Women’s sports may reap big gains from California law on college endorsement deals

US

LOS ANGELES (Reuters) – Male stars of college basketball and football will likely reap the greatest immediate gains from California’s new law allowing student athletes to profit from endorsement deals, but female athletes, and women’s sports generally, could be big winners in the long run.

FILE PHOTO: Apr 18, 2019; Azusa, CA, USA; Hope Bender of UC Santa Barbara runs in the heptathlon 800m at the Bryan Clay Invitational at Azusa Pacific University. Mandatory Credit: Kirby Lee-USA TODAY Sports

Although relatively few college athletes of either gender ever advance to professional competition, women’s opportunities for going pro are particularly scant compared with men, leaving them little or no chance of cashing in on their talents during their prime, proponents said.
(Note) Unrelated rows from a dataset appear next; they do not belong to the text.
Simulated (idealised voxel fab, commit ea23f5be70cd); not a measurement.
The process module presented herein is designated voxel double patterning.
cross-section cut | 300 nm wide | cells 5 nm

California’s law – which upends restrictions long imposed under the National Collegiate Athletic Association (NCAA) – could thus prove especially fruitful for female athletes, both individually and collectively.

“Giving female athletes the ability to market themselves at a time in their careers when the spotlight is on them – when they’re in college – not only brings attention to female athletes but could be a game changer in the public starting to respond to the brilliance of women in sports,” state Senator Nancy Skinner, the measure’s leading sponsor, told Reuters.

She cited the example of Olympic champion swimmer Missy Franklin, who gave up the chance to capitalize on her gold-medal fame in order to keeping swimming for the University of California-Berkeley, only to suffer a career-ending injury as a senior.

Conversely, Skinner pointed to superstar UCLA gymnast Katelyn Ohashi, who the senator said “will no longer be the only person on the planet denied the right to monetize 60 million YouTube followers.”

Some experts, however, said caveats built into the new law to protect California college team endorsement deals from conflicts with individual sponsorships minimize the potential for NCAA athletes, men and women alike, to market themselves.

A college basketball star would be unable, for instance, to wear Adidas-brand sneakers if his or her entire squad were already outfitted in Nike footwear under an existing exclusive sponsorship contract with the school.

Skeptics also warned that for female athletes in particular, their individual success in winning lucrative deals with major brands may siphon finite endorsement dollars away from their teams as a whole.

“This thing could have the impact of money not going to support athletic programs, and that could be detrimental,” said George Belch, a San Diego State University marketing professor who opposed the bill.

LEVELING PLAYING FIELD?

The Fair Pay to Play Act, passed unanimously in both houses of California’s legislature and signed into law by Governor Gavin Newsom, would make California the first state to allow college athletes to earn money from their names, images and likenesses.

Proponents said the statute addresses a fundamental inequity in barring financial compensation for college athletes when academic institutions generate billions of dollars a year from student sports, even as a majority of their athletes live at or below the poverty level.

The measure is due to take effect in 2023, assuming it survives a possible court challenge from the NCAA, the governing body for U.S. college sports, which opposed the bill.

The NCAA, backed by several major California universities and the Pac-12 Conference, has warned the new statute would give California teams an unfair recruiting advantage and lead to an uneven patchwork of rules across the country.

Opponents of the law had urged California legislators to give the NCAA time to examine the issue and propose its own reforms. But California’s law passed with broad bipartisan support, and lawmakers in several other states and on Capitol Hill are considering similar measures.

Although only a handful of the estimated 500,000 students playing college sports nationwide may ever have the talent and fame to land major-brand endorsement contracts, the new law allows those in California to at least earn money from smaller local sponsors, YouTube videos or from coaching youth.

Elite athletes, meanwhile, gain a financial incentive to enroll in college and complete their degrees, rather than drop out or skip college to go pro.

But for women’s sports especially, providing financial incentives that raise an athlete’s profile and market value will have another important “trickle down” effect, said Ramogi Huma, a former UCLA football player and executive director of the National Collegiate Players Association that helped lobby for the Fair Pay bill.

He said the current NCAA prohibition on compensation for student athletes has helped freeze in place disparities that continue to favor men’s sports over women’s despite passage of the Title IX act in 1972 mandating an end to sex discrimination in federally backed education programs.

“More little girls would be involved in sports if they were able to see more stars at the college level,” he said.